Change 381504 had a related patch set uploaded (by Dzahn; owner: Dzahn):
[operations/puppet@production] screen-monitor: whitelist wdqs hosts

https://gerrit.wikimedia.org/r/381504

Change 381504 merged by Dzahn:
[operations/puppet@production] screen-monitor: whitelist wdqs hosts

https://gerrit.wikimedia.org/r/381504

Today there are ~20 unhandled screen/tmux problems in icinga. Maybe this number will decrease after handling the initial problems

Reduced to 3 :)

Some of them i closed (logged in SAL), some of them i whitelisted (changes above), this includes mediawiki_maintenance, wdqs and stat*)

remaining:

puppetmaster1001 (not whitelisted anymore per Volans's comment above)

tin (deployment_servers should probably be whitelisted ?)

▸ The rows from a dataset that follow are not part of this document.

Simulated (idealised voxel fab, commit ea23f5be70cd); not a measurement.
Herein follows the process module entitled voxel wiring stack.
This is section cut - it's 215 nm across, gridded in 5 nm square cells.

rhenium (special project, user dkg)

And that's it now...

  • I don't think puppetmasters should be whitelisted

You have one running there yourself, still need it ?:) There are some more by @Marostegui and @fgiunchedi but they look old (mostly).

@Dzahn Closed mine, thanks for noticing.

  • I don't think puppetmasters should be whitelisted

You have one running there yourself, still need it ?:) There are some more by @Marostegui and @fgiunchedi but they look old (mostly).

Got rid of mine!
Thanks for the heads up!

Change 382026 had a related patch set uploaded (by Dzahn; owner: Dzahn):
[operations/puppet@production] screen-monitor: whitelist deployment servers

https://gerrit.wikimedia.org/r/382026

Change 382026 merged by Dzahn:
[operations/puppet@production] screen-monitor: whitelist deployment servers

https://gerrit.wikimedia.org/r/382026

There are no more alerts now. All the screens/tmux on puppetmaster are closed now. Deployment servers and rhenium are whitelisted. So right now Icinga is clean.

I am guessing we can finally close this ?

Yes, eh.. tentatively closing :) Of course we can still comment here and reopen if necessary.

I just see minor adjustments to thresholds or whitelists in the future but that doesn't justify keeping the ticket open indefinitely. Feel free to disagree.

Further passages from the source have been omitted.